#ClimateEmergency: Becoming Wise and Finding Our Place in the Great Web of Life.

Photo by Markus Spiske on Unsplash

Just after the global #climatestrike and just before the United Nations Climate Action Summit, I preached the second in a series of sermons called, “Cooperation Not Exploitation: Finding Our Place in the Great Web of Life.” All meditations drawn from the creation poetry of Psalm 104, this sermon focused the ways God’s animal kin-dom can teach us as human beings to become wise again, embrace natural climate solutions, and become participants in nature rather than exploiters of nature. The sermon began with a reading of the scripture texts while this video played in the background giving visual texture to the way the psalm imagines a human presence in and among the creatures of God’s animal kin-dom.

“Make Us Sapiens Again”

Second in the Series, “Cooperation not Exploitation:

Finding Ourselves in the Great Web of Life”

Psalm 104.24, 10-12, 17-22; Luke 12.24a

1. Homo sapiens: on losing our vocation

We have a name for ourselves: Homo sapiens. “Homo” means “man” in the old language, “human being” in the new. And “sapiens” means “wise.” Together, “homo sapiens” means “wise human being.” The question is, are we?

Never before has a species, so new to the earth, caused such disequilibrium. Never before has a single species altered the earth so greatly. Never before has a single species held so much power.

With that great power comes great responsibility.

The biblical tradition teaches that homo sapiens have a vital role to play; humans are wise when we live as guardians and stewards of the earth. God has given us great power, but we have used that great power to exploit the earth. Today, there is an uprising of younger homo sapiens telling us that “Our house is on fire.” They are young, but there are signs that they are sapiens: they are calling us to love, protect, and restore nature for the common good. They are part of the planet’s auto-immune system, agents of healing—and their vision is contagious.

Is it enough? Or is it too late?

2. The gift of wild things: on rediscovering a participatory presence

Here’s the farmer-poet, Wendell Berry:

When despair for the world grows in me

and I wake in the night at the least sound

in fear of what my life and my children’s lives may be,

I go and lie down where the wood drake

rests in his beauty on the water, and the great heron feeds.

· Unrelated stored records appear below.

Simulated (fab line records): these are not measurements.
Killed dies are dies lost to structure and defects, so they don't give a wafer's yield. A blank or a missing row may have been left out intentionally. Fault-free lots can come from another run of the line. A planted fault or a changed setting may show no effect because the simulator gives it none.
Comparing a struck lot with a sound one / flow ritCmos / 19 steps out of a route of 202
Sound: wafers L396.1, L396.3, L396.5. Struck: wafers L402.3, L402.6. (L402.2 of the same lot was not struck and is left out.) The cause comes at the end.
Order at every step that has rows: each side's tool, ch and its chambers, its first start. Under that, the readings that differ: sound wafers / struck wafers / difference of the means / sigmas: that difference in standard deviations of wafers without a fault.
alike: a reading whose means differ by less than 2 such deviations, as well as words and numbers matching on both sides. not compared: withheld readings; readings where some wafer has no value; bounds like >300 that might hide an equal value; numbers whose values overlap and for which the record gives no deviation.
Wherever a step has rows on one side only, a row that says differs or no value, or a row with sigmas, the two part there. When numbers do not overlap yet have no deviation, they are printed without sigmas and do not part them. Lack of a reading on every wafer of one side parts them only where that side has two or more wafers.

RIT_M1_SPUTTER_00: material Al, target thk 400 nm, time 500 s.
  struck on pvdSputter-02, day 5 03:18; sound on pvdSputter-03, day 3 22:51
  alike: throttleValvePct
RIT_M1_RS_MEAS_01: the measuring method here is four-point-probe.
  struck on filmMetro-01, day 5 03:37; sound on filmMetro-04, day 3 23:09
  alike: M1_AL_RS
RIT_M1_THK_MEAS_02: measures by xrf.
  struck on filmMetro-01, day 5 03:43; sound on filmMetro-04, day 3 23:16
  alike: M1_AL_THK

I come into the peace of wild things

who do not tax their lives with forethought

of grief. I come into the presence of still water.

And I feel above me the day-blind stars

waiting with their light. For a time

I rest in the grace of the world, and am free.

I come into the peace of wild things. I come into the presence of still water. I rest in the grace of the world.

Can the world, can water, can wild things teach us humans how to become sapiens again? Can the world, water, and wild things lead us into the recovery of our vocation as guardians and stewards? Can the world, water, and wild things coach us in the ways of cooperation and participation rather than exploitation? Can the world, water, and wild things awaken us to a more benevolent way of life on the earth?

Wendell Berry says the world is a sacrament of God’s grace.

And here’s what the poet, Mary Oliver, says about water:

At Blackwater Pond the tossed waters have settled

after a night of rain.

I dip my cupped hands. I drink

a long time. It tastes

like stone, leaves, fire. It falls cold

into my body, waking the bones. I hear them

deep inside me, whispering

oh what is that beautiful thing

that just happened?

Finally, here’s what Jesus says about wild things: “Consider the ravens…” When we’re harried and hurried and worried, Jesus says wild things point the way back into our humanity. They help humans become sapiens again.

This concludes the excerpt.